Exclusive stories or "scoops" are highly valuable to reporters, activists and opposition members, said Sean Holman, a professor of journalism at Mount Royal University.
"People with a private interest to hold government to account — whether it be reporters, activists or opposition politicians — do so because it's not just in the public interest, but also because they're able to get something out of that," he said.
"So, if you put that information out there to everyone, it ruins the scoop and decreases the incentive to file a freedom of information request. Rightly or wrongly, this is how accountability works in a democratic society."
Delay of several days
Mayor Naheed Nenshi said he also worries about city documents being released publicly at the same time as they're given to FOIP applicants.
"My biggest concern is that … doing it simultaneously removes the incentive for members of the press to do it, because they lose their scoop," the mayor said during Monday's city council meeting.
"And, surprisingly, I don't want them to lose their scoops, because I think investigative reporting is a good thing."
Nenshi still voted in favour of drafting the policy, however, saying he was satisfied with a recommendation from city staff to include a waiting period of between 72 hours and seven days between giving documents to a FOIP applicant and making them publicly available.
But Holman said that won't always be long enough for journalists to properly digest the often complex, voluminous and highly redacted information that can be released through FOIP requests.
"The media needs time to read documents … it needs time to interview people about those documents, it needs time to fully understand those documents," he said.
Couns. Evan Woolley and Druh Farrell were the only two to vote against the FOIP policy changes.
"What problem are we trying to solve with this?" Farrell said. "I'm wondering if someone could explain that to me."
So, where did the policy come from?
Coun. Diane Colley-Urquhart introduced the idea in April 2015 during a discussion about the city's FOIP processing costs, suggesting it would be a way to discourage reporters from filing so many requests.
"I raise this because … a lot of the inquiries are generated by the media," Colley-Urquhart said during the April 27, 2015 council meeting. "And they want an exclusive on the story but the minute that it's going to be simultaneously released and become public information..."

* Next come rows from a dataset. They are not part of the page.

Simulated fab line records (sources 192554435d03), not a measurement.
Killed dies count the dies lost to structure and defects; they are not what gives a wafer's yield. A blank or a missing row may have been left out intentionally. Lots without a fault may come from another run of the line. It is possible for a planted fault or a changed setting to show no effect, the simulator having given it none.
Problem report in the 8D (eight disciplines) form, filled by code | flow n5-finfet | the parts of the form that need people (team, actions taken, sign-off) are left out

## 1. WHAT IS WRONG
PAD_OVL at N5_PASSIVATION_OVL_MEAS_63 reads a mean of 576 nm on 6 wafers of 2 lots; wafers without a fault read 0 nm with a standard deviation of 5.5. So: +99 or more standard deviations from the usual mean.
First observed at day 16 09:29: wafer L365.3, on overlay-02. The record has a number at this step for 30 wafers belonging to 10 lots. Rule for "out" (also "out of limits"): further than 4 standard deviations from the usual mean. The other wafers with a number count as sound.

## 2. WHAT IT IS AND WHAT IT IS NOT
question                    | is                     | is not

"...They lose their scoop," Nenshi interjected, finishing her sentence as she struggled to find the right words.
"Yeah," Colley-Urquhart replied. "And there's a decrease in the number of these things. So I just want to know if this is possible and what the merits of it would be."
'Nefarious or vexatious' scoops
This week, Colley-Urquhart reiterated her concern about the number of FOIP requests the city receives and "the amount of time and effort and taxpayer dollars" that go into fulfilling them.
"Hundreds and hundreds of hours are taken up by these FOIP requests that come in," she said at Monday's council meeting.
She acknowledged the need for investigative journalism, but questioned the motives of some journalists.
"Media scoops are great, absolutely," Colley-Urquhart said. "Whether they're nefarious or vexatious, or whether they're worthy or not, who knows?"
Media accounts for 6.7% of FOIP requests
The city tracks how many FOIP requests it receives and classifies them by the type of applicant.
In 2015, there were 379 requests and, of those, 25 came from "media."
That's 6.7 per cent of the total.
The most frequent applicant type was "business," which made up 45.6 per cent of FOIP requests, followed by "personal," at 21.4 per cent.
Holman said Alberta tends to see fewer FOIP requests, in general, than other provinces because it costs more to file them here.
Individual requests must come with a $25 fee in Alberta, he noted, while in other provinces the requests cost $5 each or are free to file.
There are often additional costs to receive documents, depending on the volume of information requested.
'Proactive' or 'reactive' disclosure?
In a report to council, city staff warned of numerous risks associated with the simultaneous disclosure of FOIP documents.
"Making the response publicly available at the same time it is released to the applicant could remove this incentive for applicants to make FOIP requests and result in less transparency," the report reads.
"Failure to consider all factors could lead to mistakes in releasing inappropriate information," it adds.
As a result, city staff are also advising a different route, one of so-called "proactive" rather than "simultaneous" disclosure.
"Proactive disclosure is the practice of making information available to the public without the necessity of a formal FOIP request," the report reads.
But Holman is skeptical of council following through on that, especially as part of a process that began with a call to adopt the document-dump approach of fulfilling FOIP requests.
"I think the City of Calgary is being a bit Orwellian in categorizing it the way it is," he said.
"This is not a proactive release policy. This is a reactive release policy. If it was a proactive release policy, then the City of Calgary would be releasing broad categories of documents without anyone asking for them. A reactive release policy is one where someone asks for the record and then the city, begrudgingly sometimes, puts it out there."
The draft policy is to come back to council by March and, if approved, Nenshi said it could take effect by fall 2017.